Moreover, he stressed the UAE’s commitment, as host of the Permanent Secretariat of the Abu Dhabi Dialogue since 2008, to supporting the event. “The UAE believes in the importance of developing bilateral and multilateral partnerships under the umbrella of the Abu Dhabi Dialogue, through cooperation with international bodies and organisations specialising in promoting protection and social justice,” Al Awar said.

“Accomplishing these objectives calls for adopting a sustainable and transparent consultative approach that supports new strategic directions and agreements between our countries, in a bid to improve governance of temporary labour migration, protect their rights, and ensure their wellbeing and stability.”

His Excellency’s speech also addressed the social protection system for workers in the UAE, which includes the Unemployment Insurance Scheme, the voluntary alternative end-of-service benefits scheme (the Savings Scheme), Wage Protection System, Workers Protection Programme, and other initiatives that serve to enhance and protect the contractual relationship between worker and employer. He noted that the Unemployment Insurance Scheme in the UAE covers 7 million workers, while the Workers Protection Programme covers 98.8% of the workforce in the UAE labour market.

“The UAE is also proud to be launching the Labour Market Observatory, which provides periodic information on various labour market indicators in the UAE, detailing results of the policies, programmes, and innovative initiatives launched to regulate the labour market,” Al Awar explained. “This serves to provide reliable statistics and data about the UAE labour market to media outlets, international organisations, research centres, academics, and all interested parties.”

For his part, His Excellency Faisal Niaz Tirmizi, Ambassador of Pakistan to the United Arab Emirates, praised the UAE’s support for Pakistan’s Chairmanship of the Seventh Abu Dhabi Dialogue, applauding the UAE’s efforts to drive climate action, which facilitated the positive results achieved at COP28.

“Abu Dhabi Dialogue has succeeded in building trust and consensus among member states, providing a meaningful platform for dialogue in the region, enhancing member states’ efforts, and promoting them to international platforms such as the Global Forum on Migration and Development,” Tirmizi said in his speech during the meeting, underlining “the principle of shared responsibility between labour-sending and receiving countries in terms of ensuring governance and developing innovative solutions to address mobility issues within a safe and legal framework.”

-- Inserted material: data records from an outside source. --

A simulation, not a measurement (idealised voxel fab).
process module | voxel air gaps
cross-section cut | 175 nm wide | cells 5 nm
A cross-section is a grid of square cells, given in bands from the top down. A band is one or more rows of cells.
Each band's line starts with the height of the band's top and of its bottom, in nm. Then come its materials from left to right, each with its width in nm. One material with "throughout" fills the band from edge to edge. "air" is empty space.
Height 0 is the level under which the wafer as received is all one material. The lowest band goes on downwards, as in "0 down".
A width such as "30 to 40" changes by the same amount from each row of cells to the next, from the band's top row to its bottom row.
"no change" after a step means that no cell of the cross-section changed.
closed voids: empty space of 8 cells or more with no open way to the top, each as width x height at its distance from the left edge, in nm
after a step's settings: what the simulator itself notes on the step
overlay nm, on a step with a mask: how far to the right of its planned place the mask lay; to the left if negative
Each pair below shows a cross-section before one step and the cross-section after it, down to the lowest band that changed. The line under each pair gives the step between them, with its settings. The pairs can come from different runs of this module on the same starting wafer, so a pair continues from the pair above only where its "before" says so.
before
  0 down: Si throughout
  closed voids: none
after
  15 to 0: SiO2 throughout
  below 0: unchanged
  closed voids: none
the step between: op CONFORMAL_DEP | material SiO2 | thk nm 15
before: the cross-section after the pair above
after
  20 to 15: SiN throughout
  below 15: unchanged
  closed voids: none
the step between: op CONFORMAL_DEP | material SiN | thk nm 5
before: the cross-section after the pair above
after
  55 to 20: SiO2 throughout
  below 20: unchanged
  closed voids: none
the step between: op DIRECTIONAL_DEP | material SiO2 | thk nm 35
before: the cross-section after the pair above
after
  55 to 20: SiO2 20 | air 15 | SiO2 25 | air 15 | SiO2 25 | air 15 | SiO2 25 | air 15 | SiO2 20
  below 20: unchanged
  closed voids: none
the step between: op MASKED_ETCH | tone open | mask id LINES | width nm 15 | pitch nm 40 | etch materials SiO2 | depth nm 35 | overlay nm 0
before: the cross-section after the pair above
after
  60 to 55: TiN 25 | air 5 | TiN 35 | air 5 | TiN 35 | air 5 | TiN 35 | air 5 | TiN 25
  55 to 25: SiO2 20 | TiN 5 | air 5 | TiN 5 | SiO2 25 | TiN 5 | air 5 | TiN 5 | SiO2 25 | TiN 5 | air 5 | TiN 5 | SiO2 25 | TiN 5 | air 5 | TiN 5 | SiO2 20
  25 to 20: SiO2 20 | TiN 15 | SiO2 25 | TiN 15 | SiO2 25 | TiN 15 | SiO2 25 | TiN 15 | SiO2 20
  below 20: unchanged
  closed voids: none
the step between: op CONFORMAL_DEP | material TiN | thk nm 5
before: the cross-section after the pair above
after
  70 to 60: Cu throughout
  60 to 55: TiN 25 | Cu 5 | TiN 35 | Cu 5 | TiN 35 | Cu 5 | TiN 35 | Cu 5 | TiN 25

Meanwhile, His Excellency Manusha Nanayakkara, Minister of Labour and Foreign Employment of Sri Lanka, and former Chair of Abu Dhabi Dialogue, underlined the importance of cooperation, exchanging best practices between member states, and the use of technology to support the governance of labour mobility. Nanayakkara presented the initiatives recently launched by Sri Lanka to support the governance of labour mobility and allow for accurate documentation and certification of skills, to create greater opportunities for workers and raise their efficiency.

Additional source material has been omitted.